Thursday, October 9, 2014

Guest Post: The Infinity Program by Richard H. Hardy

Topic Suggestion:

Would you consider the Jon-Lettie-Harry dynamic a love triangle? Why or why not?
Yes, I think of the Jon-Lettie-Harry dynamic as a love triangle.  But I don’t think it’s a classic love triangle since Harry is not really capable of a serious relationship at all.  He is a damaged man, deeply hurt by his father’s early death and his mother’s alcoholism.  While Lettie sincerely wants a deep and meaningful relationship, she is reluctant to enter into such a relationship. She is afraid of being hurt.  Jon is different from both of them.  He knows without question that he loves Lettie, almost from the beginning, but his cautiousness gets in the way of showing her how he really feels.

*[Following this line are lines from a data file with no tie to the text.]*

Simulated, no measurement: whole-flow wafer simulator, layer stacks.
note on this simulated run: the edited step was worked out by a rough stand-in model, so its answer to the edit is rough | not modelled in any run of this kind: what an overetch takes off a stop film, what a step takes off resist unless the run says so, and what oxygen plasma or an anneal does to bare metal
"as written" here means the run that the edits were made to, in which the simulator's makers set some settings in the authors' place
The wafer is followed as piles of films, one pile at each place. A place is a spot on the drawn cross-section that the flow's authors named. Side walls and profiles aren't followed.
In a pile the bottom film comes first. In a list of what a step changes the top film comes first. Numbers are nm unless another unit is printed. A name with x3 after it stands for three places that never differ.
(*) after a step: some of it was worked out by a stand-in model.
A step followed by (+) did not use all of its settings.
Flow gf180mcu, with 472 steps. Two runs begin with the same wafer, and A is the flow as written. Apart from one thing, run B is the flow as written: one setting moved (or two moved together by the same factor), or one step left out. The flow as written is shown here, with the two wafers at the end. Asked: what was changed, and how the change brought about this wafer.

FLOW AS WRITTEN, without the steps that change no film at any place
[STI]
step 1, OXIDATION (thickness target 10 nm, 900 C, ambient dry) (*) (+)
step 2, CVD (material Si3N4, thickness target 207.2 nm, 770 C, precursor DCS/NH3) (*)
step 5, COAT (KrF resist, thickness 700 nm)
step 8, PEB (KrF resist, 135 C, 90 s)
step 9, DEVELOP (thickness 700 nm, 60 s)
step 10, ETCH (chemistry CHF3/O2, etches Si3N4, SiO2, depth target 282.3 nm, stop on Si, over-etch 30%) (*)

A love triangle can have many dynamics.  Two men can compete with each other for the same woman or two women can compete for the same man.  It can also have the dynamic I use in The Infinity Program.  Lettie is so involved with Harry that she is unaware that Jon really cares about her.  Their mutual concern about Harry’s problems draws them together.  Their budding relationship, with all its ups and downs, is an important subplot in The Infinity Program.

The Infinity Program Summary
Jon Graeme and Harry Sale are unlikely friends. Harry is a world-class programmer, but his abrasive personality alienates co-workers. In contrast, Jon is a handsome and easy-going technical writer, the low man on the IT totem pole.

Sharing a love of nature, the men set out together, planning to go their separate ways--Jon on a hike and Harry, fly fishing. Three days later, Jon arrives at the rendezvous point, but his friend is nowhere in sight. When Jon finds Harry unconscious on the floor of a cave, Harry claims to have been lying there the entire time. But he is neither cold nor hungry. What Jon doesn't know is that Harry fell into an underground cavern, where he came into contact with an alien quantum computer.

Back at work, Harry jettisons his regular tasks and concentrates exclusively on inventing new operating language to access the alien system. In the process he crashes his office's Super Computer and is fired. Jon convinces the company to give Harry a second chance, arguing that the system he has invented will make them millions.

Jon has no idea what havoc Harry is about to unleash.

Richard H. Hardy's Bio:
Richard H. Hardy was born in Glasgow, Scotland, during a week of relentless bombing raids just before the close of World War II. The day he was born an incendiary bomb fell on the church across the street from where he lived, so he is fond of saying that he entered the world with a big adrenaline rush.

His family later moved to England and then on to America.

After college Richard bounced through a series of temporary jobs as he traveled around the country, wanting nothing more than to write fiction. A job driving a library van allowed him free time to write several short stories and work on a novel.

He and his wife moved to New Hampshire, where he took an entry level job at a software company. He was soon promoted to the technical writing department and ended up producing over 500,000 words of online documentation. After a few years he was promoted to the programming department and ended up as the Senior EDI Programmer, creating EDI maps and writing UNIX scripts and troubleshooting on AIX systems throughout the U.S. and Canada.